Before that, students who wanted to drink before games often went to house parties in College Park, where drinks much stronger than beer were the norm and neighbors complained about excessive noise, drunken behavior and so forth.
Adult fans typically grill, play cornhole and drink in the parking lots before games, Ronk said, with not-always-ideal results from people tossing back mixed drinks at noon. “People will drink less in general, and less of the hard stuff, if they can get a drink or two at games,” he said.
Student leaders looked at 32 other universities that sell alcohol at football games. “No school had seen a rise in problematic behavior,” Ronk said. “Some had seen decreases. They had also seen a decent amount of revenue coming in,” which would be used for responsible-drinking initiatives, mental health counseling and sexual assault prevention programs.
The school will be checking IDs carefully and pushing people to use designated drivers and cabs.
In a campus survey, faculty and staff had mixed feelings about the idea, but students overwhelmingly supported it. The Diamondback, the student newspaper, endorsed it in an editorial recently.
Loh’s emphasis is on supporting responsible drinking in a safe environment, said U-Md. spokeswoman Crystal Brown.
Another motivation for the change, she said: Enhancing the fan experience.
In addition to the standard Miller Lites and other popular beers, there will be some Maryland-based craft beers available.

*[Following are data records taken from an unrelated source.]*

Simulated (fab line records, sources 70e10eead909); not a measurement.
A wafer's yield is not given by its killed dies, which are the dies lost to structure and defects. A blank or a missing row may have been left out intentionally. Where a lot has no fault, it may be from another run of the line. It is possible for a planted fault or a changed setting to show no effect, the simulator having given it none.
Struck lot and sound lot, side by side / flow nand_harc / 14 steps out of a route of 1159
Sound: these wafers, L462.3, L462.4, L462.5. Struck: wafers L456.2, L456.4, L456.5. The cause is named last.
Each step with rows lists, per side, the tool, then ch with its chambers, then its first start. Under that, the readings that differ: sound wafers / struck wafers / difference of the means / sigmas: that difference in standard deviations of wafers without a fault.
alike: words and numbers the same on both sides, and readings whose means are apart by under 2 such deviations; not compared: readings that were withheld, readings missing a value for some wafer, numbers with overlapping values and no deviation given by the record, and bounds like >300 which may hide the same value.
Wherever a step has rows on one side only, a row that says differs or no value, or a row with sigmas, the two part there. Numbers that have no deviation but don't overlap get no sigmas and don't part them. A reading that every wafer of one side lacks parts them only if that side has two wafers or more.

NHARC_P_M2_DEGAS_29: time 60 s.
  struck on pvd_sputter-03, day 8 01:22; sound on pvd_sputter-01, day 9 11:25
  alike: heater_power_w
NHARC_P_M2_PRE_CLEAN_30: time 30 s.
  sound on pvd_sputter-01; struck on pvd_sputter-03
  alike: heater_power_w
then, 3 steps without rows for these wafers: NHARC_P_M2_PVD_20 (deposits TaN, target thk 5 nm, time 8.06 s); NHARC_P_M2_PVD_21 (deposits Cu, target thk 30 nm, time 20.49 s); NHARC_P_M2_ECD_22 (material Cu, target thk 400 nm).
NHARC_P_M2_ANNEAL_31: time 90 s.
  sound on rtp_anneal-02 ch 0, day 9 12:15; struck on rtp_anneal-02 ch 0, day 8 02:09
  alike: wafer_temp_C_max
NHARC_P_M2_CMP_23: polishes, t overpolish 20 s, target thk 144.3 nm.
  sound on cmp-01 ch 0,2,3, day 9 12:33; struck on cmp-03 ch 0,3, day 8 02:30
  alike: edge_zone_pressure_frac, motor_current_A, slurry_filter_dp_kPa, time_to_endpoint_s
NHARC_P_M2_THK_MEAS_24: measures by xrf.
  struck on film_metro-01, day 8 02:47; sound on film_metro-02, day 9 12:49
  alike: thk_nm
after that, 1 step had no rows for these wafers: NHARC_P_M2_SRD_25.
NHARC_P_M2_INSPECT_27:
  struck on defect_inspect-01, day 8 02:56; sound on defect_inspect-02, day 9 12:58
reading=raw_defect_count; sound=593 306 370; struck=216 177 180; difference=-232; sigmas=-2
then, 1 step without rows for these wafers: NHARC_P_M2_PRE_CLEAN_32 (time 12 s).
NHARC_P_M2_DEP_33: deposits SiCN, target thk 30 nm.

Online, people responded with both joy and skepticism.
PG county approves beer sales at Byrd stadium! LET'S GOOOO— Kelly Brown (@dwntwnkellybrwn) July 9, 2015
If the change doesn’t work out, the university can stop the sales. If it does work, they may add wine as well as beer.
Were there any student groups that opposed the idea?
Ronk laughed. “Honestly, I can’t think of any students that opposed it.”